In between levels is equally nuts, you’re not getting your standard roguelike fare of “here’s three cards pick one”, you get some sort of random encounter with one of several Large Weird Guys, some of them give you power-ups, some of them give you conditional power-ups, some of them just yoink one of your Morsel buddies, some of them shunt you off into an Atari game. No way to predict what of these you’re going to get, no way to even understand what half of them are going to be until you play them… which leads to one of my two main criticisms of this game.

Morsels is incredibly player-hostile. Mystery in games is great. Minimal explanation in games can be wonderful. I loved Blue Prince and Tunic, those games are mysterious, but this is outright player-hostile. The tutorial tells you how to shoot and dash and sorta shows you that cheese is important, but that’s it! All other mechanics in the game you just have to figure out. And like, basic stuff like “what do these morsels do?” and “can this kind of attack hurt myself?” and “what the hell are tickets for?” and “what do you mean I explode if I get too much XP?” are left for you to fumble around with and learn through failure. Even incredibly fundamental mechanics like “how do I switch between morsels?” or “what does this daisy do?” are completely unexplained. Some people – Binding of Isaac-enjoyers, perhaps – might be into this, but it’s not my jam. It’s way too chaotic and hostile for my tastes.

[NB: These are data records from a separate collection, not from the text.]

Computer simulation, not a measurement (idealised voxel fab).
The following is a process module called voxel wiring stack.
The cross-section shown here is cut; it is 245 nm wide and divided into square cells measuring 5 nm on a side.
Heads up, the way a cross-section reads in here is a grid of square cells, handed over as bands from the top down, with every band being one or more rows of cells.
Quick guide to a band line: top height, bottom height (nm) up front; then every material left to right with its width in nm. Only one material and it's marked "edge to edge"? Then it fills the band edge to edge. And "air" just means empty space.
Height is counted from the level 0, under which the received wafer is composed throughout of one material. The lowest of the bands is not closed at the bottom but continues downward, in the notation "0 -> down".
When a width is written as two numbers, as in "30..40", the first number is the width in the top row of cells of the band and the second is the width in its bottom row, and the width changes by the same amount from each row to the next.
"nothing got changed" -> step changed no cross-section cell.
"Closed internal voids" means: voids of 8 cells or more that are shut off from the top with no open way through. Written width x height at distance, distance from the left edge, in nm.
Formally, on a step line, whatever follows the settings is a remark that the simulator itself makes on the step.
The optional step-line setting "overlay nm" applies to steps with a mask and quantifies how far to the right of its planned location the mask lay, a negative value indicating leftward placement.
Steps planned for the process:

My other problem is that it plays like absolute hot garbage on the Switch 2. I guess this is sort of my problem for picking the “wrong” platform to play on, but it’s also an objectively serious problem. The game can’t maintain a stable framerate on Switch 2, sometimes it can’t even maintain a stable framerate on simple loading screens. It’s erratic, sometimes it’s fine, sometimes it chugs hard, sometimes it’s in benign locations like load screens, sometimes it chugs immediately upon dropping you into a level and you die immediately before you get a chance to do anything. Sometimes it chugs at obvious points when there’s a jillion sprites and effects on screen, sometimes it hitches just whenever. Oh, and it’s exactly the same performance handheld or docked. Maybe they’ll patch this, maybe they won’t, but I’ll probably never know because it’s bad enough that I’ve given up and moved on to other games. This doesn’t seem to be a problem on other platforms, but it’s a massive problem for me, so I’m complaining about it.

If you like games with this level of player hostility, maybe you’ll enjoy Morsels. If you play it on a non-Nintendo platform maybe it’ll play well enough for you to overlook the player hostility. I couldn’t, because I had to deal with both these issues. Not Recommended.